There is a girl getting fingered on my left, a middle aged drink man smoking a bong and two girls flashing the cameras in front of me. I'm in the middle trying to maintain my innocence.
Passing las posas road. In a world of pain. Im trying to piss in a bottle through the hole in my crotch. I wish i had a bigger dick.
He sent me a video of himself jacking off. I am not kidding.
WTF??? Isn't he married??
Yeah but his wife is at a birthday party and I guess he's bored. LOL
hahaha our party bus just died on the freeway and we're drinking in the center divider. i'm on the roof. i win
He's really hot. I think he's gonna be my reason to shave this winter.
I think I'm about to have sex with a second person before noon hehehhe! You're welcome America.
But is that really the name you want to scream out during climax?
A part of me realizes this is a bad time to text. But I override it with my awesomeness
I just picked up my phone and one shoe from the man mowing the lawn next to the ice rink. He found them in a tree.
the amount I squirted last night was insane. Im glad i ignored tlc's advice, i went chasing waterfalls and loved every god damn minute of it.

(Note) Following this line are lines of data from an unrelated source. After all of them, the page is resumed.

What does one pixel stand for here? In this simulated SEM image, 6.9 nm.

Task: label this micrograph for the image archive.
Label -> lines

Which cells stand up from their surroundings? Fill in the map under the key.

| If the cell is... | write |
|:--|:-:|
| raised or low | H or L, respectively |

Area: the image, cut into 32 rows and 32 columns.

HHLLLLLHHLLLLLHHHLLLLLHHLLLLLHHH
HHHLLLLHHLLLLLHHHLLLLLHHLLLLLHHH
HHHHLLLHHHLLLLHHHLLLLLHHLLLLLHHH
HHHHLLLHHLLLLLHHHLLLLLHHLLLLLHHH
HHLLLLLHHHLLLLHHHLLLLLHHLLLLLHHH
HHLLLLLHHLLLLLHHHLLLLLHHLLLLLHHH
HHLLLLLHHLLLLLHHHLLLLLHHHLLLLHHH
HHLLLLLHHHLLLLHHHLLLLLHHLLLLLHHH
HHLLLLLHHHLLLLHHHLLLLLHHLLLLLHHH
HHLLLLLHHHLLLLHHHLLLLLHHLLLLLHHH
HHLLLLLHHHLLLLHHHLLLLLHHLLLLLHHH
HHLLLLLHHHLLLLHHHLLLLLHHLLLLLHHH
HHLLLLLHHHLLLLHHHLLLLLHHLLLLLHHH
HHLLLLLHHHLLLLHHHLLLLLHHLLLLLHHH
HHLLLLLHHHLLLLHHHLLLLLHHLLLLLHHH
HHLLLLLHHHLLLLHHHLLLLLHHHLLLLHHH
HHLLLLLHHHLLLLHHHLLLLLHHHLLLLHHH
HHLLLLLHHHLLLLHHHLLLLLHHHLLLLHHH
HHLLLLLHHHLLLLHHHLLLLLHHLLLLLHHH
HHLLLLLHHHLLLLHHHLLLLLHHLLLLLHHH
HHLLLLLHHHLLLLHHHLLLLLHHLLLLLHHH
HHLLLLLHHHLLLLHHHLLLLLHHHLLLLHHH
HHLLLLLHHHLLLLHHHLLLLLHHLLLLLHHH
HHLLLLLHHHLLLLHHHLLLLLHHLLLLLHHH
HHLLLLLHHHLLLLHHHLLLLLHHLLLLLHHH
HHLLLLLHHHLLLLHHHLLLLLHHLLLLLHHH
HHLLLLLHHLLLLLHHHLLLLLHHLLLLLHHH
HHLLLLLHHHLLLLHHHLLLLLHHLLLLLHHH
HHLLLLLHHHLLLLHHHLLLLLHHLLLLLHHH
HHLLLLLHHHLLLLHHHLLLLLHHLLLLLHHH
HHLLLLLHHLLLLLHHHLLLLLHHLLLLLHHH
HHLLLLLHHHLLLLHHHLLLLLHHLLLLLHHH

So I have been told that I licked your eyebrows last night
Just asphyxiate me and toss my corpse in the Ocean. It'll be easier than whatever the next four or eight years will bring.
I haven't answered because I haven't figured out a polite way of saying fuck no
The cop asked me why my pants were around my knees when he woke me from the sink, i replied "Officer, my underwear is still on, nothing bad happened" then he nodded in acknowledgement and we carried on with the paper work.